I was looking at my daughter’s statistics homework recently, and there were a pair of questions about testing the level of lead in drinking water. One question concerned testing whether the water was safe, and the other concerned testing whether the water was unsafe.
There’s something bizarre, even embarrassing, about this. You want to do two things: estimate the amount of lead, and decide what to do in response. But instead of simply doing just that, you do this arcane dance of choosing two hypotheses, one natural and one arbitrary, and treating the two asymmetrically, depending on which one you call the null and which you call the alternative. This asymmetry is the reason you make a distinction between testing whether the water is safe and testing whether it is unsafe.
It’s a weird tangle of estimation and decision making. The decision-making rules implicit in the procedure are not at all transparent. And even though you are testing the level of lead, you’re doing so indirectly.
The Bayesian approach to the problem is much easier to understand. You estimate the probability distribution for the concentration of lead based on all available information. You can plot this distribution and show it to civil engineers, politicians, or anybody else who needs to make a decision. Non-statisticians are much more likely to understand such a plot than the nuances of null and alternative hypotheses, significance, power, and whether you’re testing for safety versus testing for non-safety. (Statisticians are more likely to understand estimation as well.)
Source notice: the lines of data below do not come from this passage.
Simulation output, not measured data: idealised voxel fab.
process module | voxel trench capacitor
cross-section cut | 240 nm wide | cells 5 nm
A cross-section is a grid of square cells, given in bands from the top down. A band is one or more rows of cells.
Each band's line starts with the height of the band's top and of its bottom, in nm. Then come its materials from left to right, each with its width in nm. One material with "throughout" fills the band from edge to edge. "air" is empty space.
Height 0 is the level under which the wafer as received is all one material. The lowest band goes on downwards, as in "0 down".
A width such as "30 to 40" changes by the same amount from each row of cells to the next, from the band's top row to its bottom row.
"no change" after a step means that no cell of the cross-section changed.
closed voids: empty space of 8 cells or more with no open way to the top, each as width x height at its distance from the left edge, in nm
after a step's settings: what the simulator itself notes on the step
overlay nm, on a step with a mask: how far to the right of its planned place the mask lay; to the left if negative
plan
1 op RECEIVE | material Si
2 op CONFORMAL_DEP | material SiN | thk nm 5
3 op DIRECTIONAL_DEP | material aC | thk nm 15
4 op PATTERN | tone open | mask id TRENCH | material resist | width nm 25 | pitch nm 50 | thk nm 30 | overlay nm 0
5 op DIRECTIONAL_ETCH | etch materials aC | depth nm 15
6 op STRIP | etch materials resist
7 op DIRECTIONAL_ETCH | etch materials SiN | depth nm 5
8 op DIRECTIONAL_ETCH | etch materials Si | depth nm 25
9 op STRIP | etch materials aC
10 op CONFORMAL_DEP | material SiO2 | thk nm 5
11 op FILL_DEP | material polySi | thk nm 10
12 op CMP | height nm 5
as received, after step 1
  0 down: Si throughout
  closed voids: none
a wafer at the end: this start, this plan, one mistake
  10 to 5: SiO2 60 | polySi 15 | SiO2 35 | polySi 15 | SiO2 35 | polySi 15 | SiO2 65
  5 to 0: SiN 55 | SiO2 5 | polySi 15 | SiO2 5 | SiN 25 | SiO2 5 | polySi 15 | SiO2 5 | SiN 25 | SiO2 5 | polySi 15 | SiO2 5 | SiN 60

In the homework problems, the allowable level of lead was 15 ppm. After obtaining the posterior distribution on the concentration of lead, you could simply estimate the probability that the concentration is above 15 ppm. But you could also calculate the probability that the concentration lies in any other range you’re interested in.
Classical statistics does not allow such probability calculations. Even a confidence interval, something that looks like a probability statement about the concentration of lead, is actually a probability statement about the statistical process being used and not a probability statement about lead concentration per se.